LETTERS: MALAYSIA’S vulnerability to external shocks has become increasingly evident amid shifting trade dynamics and rising protectionism, which pose challenges to the country’s long-term economic planning.
If we look at our economic contribution by sectors, electrical and electronics (E&E) products remain Malaysia’s export strength, contributing around 40 per cent of the country’s total exports.
In 2024, the United States was Malaysia’s largest export market for E&E products, representing about 20 per cent of total exports of such products.
In addition to being a significant player in the global semiconductor supply chain, Malaysia contributes around seven per cent to the overall global semiconductor market volumes, ranking as the world’s sixth-largest semiconductor exporter.
As of September 2025, imports of semiconductors by the United States remain exempt from tariffs. Any removal of this exemption could result in repercussions, reduce competitiveness and strain sectors that are closely integrated with the US supply chain.
With that in mind, the recent Agreement on Reciprocal Trade (ART) between Washington and Kuala Lumpur, which encourages the US to consider Malaysia’s semiconductor sector position, will have a positive impact. It also provides greater assurance to investors that Malaysia’s access to the American market remains stable, which in turn will boost investors’ confidence, making us a stepping stone to serve the global market.
Furthermore, the ART opens opportunities for foreign investment and technology transfer in the rare earth element (REE) sector, which will incentivise the growth of Malaysia’s value-added downstream industries.
Negotiating the ART was a necessary and proactive effort. Without it, Malaysia faced the risk of higher US tariffs, potentially ranging from 25 to 50 per cent.
Such a scenario would severely impact the E&E and semiconductor sectors, threaten jobs for over 72,000 skilled workers in the industry, and adversely affect the economy.
At the same time, we also need to implement swift and proactive measures to build resilience against the sluggish global economy and persistent geopolitical unrest in the long term.

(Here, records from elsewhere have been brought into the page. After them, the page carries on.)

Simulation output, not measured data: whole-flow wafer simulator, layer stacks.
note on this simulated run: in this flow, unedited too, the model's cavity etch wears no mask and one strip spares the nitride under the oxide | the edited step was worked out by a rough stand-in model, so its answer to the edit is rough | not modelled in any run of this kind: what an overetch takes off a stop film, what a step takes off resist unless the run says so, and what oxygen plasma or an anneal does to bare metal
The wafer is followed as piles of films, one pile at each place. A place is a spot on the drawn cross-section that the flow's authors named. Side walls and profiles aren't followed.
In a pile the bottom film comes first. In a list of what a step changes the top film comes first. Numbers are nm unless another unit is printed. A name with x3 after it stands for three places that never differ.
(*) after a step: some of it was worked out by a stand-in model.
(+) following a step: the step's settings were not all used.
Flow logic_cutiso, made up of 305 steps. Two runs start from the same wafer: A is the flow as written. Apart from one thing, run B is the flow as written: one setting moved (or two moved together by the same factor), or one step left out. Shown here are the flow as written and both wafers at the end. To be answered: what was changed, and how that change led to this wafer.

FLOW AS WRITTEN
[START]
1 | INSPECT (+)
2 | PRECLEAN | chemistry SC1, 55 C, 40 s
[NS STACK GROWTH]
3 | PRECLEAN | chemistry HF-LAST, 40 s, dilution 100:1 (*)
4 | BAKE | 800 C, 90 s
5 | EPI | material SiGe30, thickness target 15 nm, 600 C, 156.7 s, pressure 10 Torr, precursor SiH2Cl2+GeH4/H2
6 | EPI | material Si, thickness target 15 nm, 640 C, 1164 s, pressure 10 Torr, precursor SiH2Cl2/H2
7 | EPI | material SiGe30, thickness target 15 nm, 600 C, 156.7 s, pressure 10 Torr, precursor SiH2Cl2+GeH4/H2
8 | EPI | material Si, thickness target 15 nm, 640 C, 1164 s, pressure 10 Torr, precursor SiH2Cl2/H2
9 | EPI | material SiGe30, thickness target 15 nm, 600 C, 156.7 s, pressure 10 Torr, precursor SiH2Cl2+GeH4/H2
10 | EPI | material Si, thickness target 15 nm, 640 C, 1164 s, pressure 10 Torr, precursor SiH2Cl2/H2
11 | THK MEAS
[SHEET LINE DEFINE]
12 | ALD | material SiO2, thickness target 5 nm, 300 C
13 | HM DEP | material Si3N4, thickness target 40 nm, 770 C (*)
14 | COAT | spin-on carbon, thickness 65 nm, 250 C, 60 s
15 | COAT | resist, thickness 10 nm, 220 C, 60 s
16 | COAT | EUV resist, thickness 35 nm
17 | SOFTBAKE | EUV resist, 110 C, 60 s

The country must continue to broaden export markets by prioritising high-growth regions by leveraging existing free trade agreements, including the Comprehensive and Progressive Agreement for Trans-Pacific Partnership (CPTPP), the Regional Comprehensive Economic Partnership (RCEP), and the incoming Malaysia-EU FTA (MEUFTA), which is slated to be finalised by next year.
The strong support from the Brazilian President for Malaysia’s aspiration to become a full member of the BRICS bloc, expressed during the recent Asean summit, was a welcome development for the country’s plans to expand its export footprint into emerging markets across Asia, the Middle East, Africa, and Latin America.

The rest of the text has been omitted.